Easy DIY Magnetic Spinner

Do your young children have trouble using spinners? I see lots of great math and literacy games out there using spinners but I usually pass them by in favor of my old standby- the pocket die.

Spinners can be challenging for young children if they are introduced too soon. Using a spinner requires more fine motor strength and dexterity than most kids are ready for at four years of age.

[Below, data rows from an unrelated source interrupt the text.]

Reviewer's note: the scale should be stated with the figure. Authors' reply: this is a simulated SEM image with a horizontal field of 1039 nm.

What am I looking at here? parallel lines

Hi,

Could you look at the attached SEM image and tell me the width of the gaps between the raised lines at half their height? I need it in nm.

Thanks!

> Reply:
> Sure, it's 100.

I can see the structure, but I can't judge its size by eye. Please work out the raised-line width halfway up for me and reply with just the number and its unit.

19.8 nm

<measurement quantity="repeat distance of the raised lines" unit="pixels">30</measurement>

At some point in the year though, when they are ready, I like to introduce spinners.

Magnetic spinner supplies
Disclosure: Amazon links included below

How to Make an Inexpensive Magnetic Spinner

To reduce frustration and increase the ease of spinning I decided to solve this problem and create my own spinner. The materials I used are pictured below and I have also listed them for you here.

Magnetic Spinner Supplies

  • One stove burner cover
  • A tube of my favorite glue- E6000
  • One magnet dot
  • Spinner

Directions for Making a Magnetic Game Spinner

This is so easy it requires very little explanation. First, I attached a magnet dot to the back of the spinner using E6000 glue.

Next, I used the beginning sounds wheel from my Jack in the Beanstalk literacy packet and placed it in the center of the stove burner cover. The magnet on the back of the spinner secures the game board to the burner cover and also raises the spinner high enough off the board to make spinning easier.

easy diy magnetic spinner

DIY Magnetic Game Spinner

You can use this easy DIY spinner for any literacy or math center activity. My stove burner cover was a little big but I like how it provides a very clear boundary for the spinner.

The burner cover is also very portable and lightweight so students can pass it around if needed.

Follow my DIY Classroom board on Pinterest for more great ideas!

About Vanessa Levin

Vanessa is the creator of Pre-K Pages and author of the book A Fabulous First Year and Beyond: A Practical Guide for Pre-K and Kindergarten Teachers. She has more than two decades of teaching experience and enjoys helping kids and teachers through her professional development sessions. Follow Vanessa on Facebook, Google +, Twitter and Pinterest.


  1. Brenda says:

    I love this. Very clever and you can change the picture psrt so easily. Thank you.

    • V. Levin says:

      Hi Brenda, I’m so glad you found this idea useful, thanks for stopping by to let me know :)

  2. Great idea Vanessa. We’ve made a lazy Susan spinner but I like this idea, too.

  3. Heidi Butkus says:

    That looks like a really great idea for making a spinner that is raised up a little bit! I like it!
    Heidi Butkus

    • V. Levin says:

      Thanks Heidi! Do your kids have problems with spinners too or is it just me?

  4. Karen @ PreKinders says:

    You’re so inventive – neat idea! Thanks for sharing.

  5. Deborah says:

    So many great uses for this! Awesome:)

  6. Heidi Butkus says:

    When we play with spinners as a group, we always use a big wooden spinner from ReallyGoodStuff.com that looks like a roulette wheel! So they have no trouble spinning that one! All they do is push it!
    But yes, when they need individual spinners, they do have a bit of trouble spinning them. It’s probably a bigger problem in PK than in K, I bet!